Impurity and information criterions#

Information criteria are statistical measures used to evaluate and compare different models, including decision trees, based on their ability to fit the data while penalizing for model complexity. Information criteria are often used during the process of splitting nodes in decision trees to determine the best feature and split point. Two common information criteria used in this context are the Gini impurity and entropy.

  1. Gini Impurity:

  • Definition: Gini impurity is a measure of impurity or disorder in a set of data points. For a given node in a decision tree, the Gini impurity measures the probability of misclassifying a randomly chosen data point from that node.

  • Mathematical Formulation: For a binary classification problem with two classes (0 and 1), the Gini impurity for a node is calculated as follows: \(Gini(p) = 1 - (p_0^2 + p_1^2)\) where \(p_0\) is the proportion of data points belonging to class 0, and \(p_1\) is the proportion belonging to class 1.

  • Splitting Criterion: When splitting a node in a decision tree, the Gini impurity is used to evaluate the impurity of potential child nodes created by different feature and split point choices. The split that results in the lowest Gini impurity is chosen.

  1. Entropy:

  • Definition: Entropy measures the level of disorder or uncertainty in a set of data points. In the context of decision trees, entropy quantifies the uncertainty in class labels at a node.

  • Mathematical Formulation: For a binary classification problem, the entropy for a node is calculated as follows: \(Entropy(p) = -p_0 \log_2(p_0) - p_1 \log_2(p_1) \) where \(p_0\) and \(p_1\) are the proportions of data points in class 0 and class 1, respectively.

  • Splitting Criterion: Similar to Gini impurity, entropy is used as a criterion for selecting the best split during node splitting in a decision tree. The split that results in the lowest entropy is chosen.

  1. Decision Tree Splitting:

  • When building a decision tree, the goal is to find the feature and split point (threshold) that maximizes the reduction in impurity or entropy.

  • The information gain or reduction in impurity (measured by the initial impurity minus the impurity of child nodes) is used to determine the best split.

  • The feature and split point that result in the greatest information gain are chosen as the splitting criteria for the current node.

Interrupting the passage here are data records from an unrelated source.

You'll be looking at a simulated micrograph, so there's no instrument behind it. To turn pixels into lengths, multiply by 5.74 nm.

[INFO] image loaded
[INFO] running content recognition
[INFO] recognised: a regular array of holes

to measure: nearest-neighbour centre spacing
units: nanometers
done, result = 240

  • This process is applied recursively for each internal node, leading to the construction of a binary tree.

In summary, information criteria such as Gini impurity and entropy play a crucial role in the splitting process of decision trees. They help evaluate the quality of splits and guide the tree construction by selecting the feature and split point that result in the most significant reduction in impurity or entropy, ultimately leading to a more interpretable and generalizable model.